Sermon Luke 1:26-38
December 24, 2017 Advent 4
Light of Love
Last Sunday we spent our worship experience focused on the
story of the birth of Jesus through the Christmas program. The children and the
choir shared the news words and music. Our hope was renewed as we witnessed our
children participating in the promise of God. It was truly a light of joy.
Today on the fourth Sunday of Advent we spend time
reflecting on the words of Mary as she encounters the angel Gabriel. I find
myself pondering on the moment of discovery for Mary.
What is it like for us in those moments of surprise?
When the unexpected comes to us?
When the derailment of our plans and our dreams occurs,
what is our response?
When we are left vulnerable to our family’s opinions,
cultural expectations, and the views of the world, how do we react?

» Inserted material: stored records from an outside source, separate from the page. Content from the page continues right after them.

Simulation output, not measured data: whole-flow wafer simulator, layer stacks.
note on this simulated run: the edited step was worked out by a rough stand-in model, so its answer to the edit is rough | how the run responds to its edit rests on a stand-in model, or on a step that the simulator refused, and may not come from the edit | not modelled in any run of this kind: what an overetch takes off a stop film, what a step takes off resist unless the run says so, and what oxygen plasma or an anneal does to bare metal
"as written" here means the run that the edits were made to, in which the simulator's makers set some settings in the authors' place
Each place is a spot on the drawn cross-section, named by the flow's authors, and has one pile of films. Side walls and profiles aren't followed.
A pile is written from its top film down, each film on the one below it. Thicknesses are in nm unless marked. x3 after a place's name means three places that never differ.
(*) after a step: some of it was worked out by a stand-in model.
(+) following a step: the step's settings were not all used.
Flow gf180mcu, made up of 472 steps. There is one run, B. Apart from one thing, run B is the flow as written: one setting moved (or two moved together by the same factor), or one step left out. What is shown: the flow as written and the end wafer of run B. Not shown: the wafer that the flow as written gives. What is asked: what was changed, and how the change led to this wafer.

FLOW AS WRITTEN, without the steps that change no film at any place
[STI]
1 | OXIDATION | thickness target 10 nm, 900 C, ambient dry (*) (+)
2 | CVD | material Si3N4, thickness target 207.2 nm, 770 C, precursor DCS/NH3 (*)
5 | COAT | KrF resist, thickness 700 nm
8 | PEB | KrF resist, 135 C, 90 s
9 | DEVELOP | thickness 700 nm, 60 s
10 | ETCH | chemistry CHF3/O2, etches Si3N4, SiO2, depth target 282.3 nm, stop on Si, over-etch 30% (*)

Are we aware of the presence of holiness when it appears?
There is quite a lot for us to ponder on this fourth
Sunday of Advent.
God does enter into ordinary lives in ordinary ways. The
angel called Mary highly favored. There was nothing in Mary’s life that would
have been considered as something to be highly favored. She was poor. She lived
in a town that people said nothing good comes from Nazareth. She was engaged to
be married to a carpenter not a statesman or a wealthy, famous person.
God does enter into a real place in time and space.
God
breaks from heaven and begins dwelling among us in the most vulnerable way.
Life and death hang in the balance for many a mother and child.
Pregnancy and
child birth are still to this day challenging. To conceive for some is without
a thought and for others a time of great disappointment, despair, and grief.
There are so many women who have suffered in silence as one pregnancy after
another is lost and the hoped for infant returns to heaven.
Women in childbirth
are still at risk even with the best doctors and equipment available. There
were safer ways for God to come to us to be among us than through this risky
means.
And yet, in a little town, in a little house, with a
young girl, we witness something new, something that changes our lives forever.
Mary heard the words of the angel and knew that God had come to her. Holiness
had invaded her space. Holiness had come.
She asked the angel Gabriel, “How can this be?” We don’t
have the opportunity for tone or inflection so we have to guess. We wonder if
she is afraid, or if she was incensed, or confused, or just pondering the logic
of what the angel is telling her.
She talks with the messenger of God! She is not a silent
bystander. She gets involved with the work of God within her. She becomes a
partner with God in this process of redemption.
Her response to the angel is so
amazing. “May it be as you say, here am I the servant of the Lord,” is not a
passive resignation for God or anyone else to do what they want with us. But,
it is a response of commitment and participation with the work of God in this
world.
Imagine if we too heard the word of God through the angels
who visit us. Imagine if we too took a stand with God and said, “May it be as
you say, here am I”.
Mary as we read further in Scripture sang a song which we
now call the Magnificat.
It was a song of liberation, a song of reversals, a
song of resistance and even rebellion.
Mary took her role as the mother of
God in strength and in resilience.
She had the resolve to follow through with
whatever was to come. She had the ability to stand with a task that was
contrary to the current culture. She stood firm in her faith as she faced the
possibility of death. She stood firm in her faith when her son grew and took
the risk of death upon himself. She stood firm in her faith as she sat at the
foot of the cross and watched her son die. She stood firm in her faith even as she
was cared for by others in her old age.
It is so hard for us as people of faith to figure out what
God is calling us to do.
We agonize over the call God has placed on us. We
wonder if we are really doing what God has asked us to do. We agonize wondering
if God really loves us. Are we worthy?
Are we doing the right thing?
And then once again the story of Mary reminds us that God
has not abandoned us.
God chose to enter the human race by means of the human
race.
God’s creation so destroyed and distorted by acts of violence upon the
earth, the creatures and each other could have been destroyed in the same
breath by which it was created. But, somehow God looked upon everything there
and burst forth in love.
The Light of Love chose to push through all the depravity,
sin, corruption, and discord to wash it all pure again beginning with waters of
the womb. Our being drawn to the Light of Love is a rebirth in the same way.
God has sent angel messengers to us to announce that we too
have received the power of God through his son born to us today. Let us say
yes, let it be as you say, here am I your servant. Amen.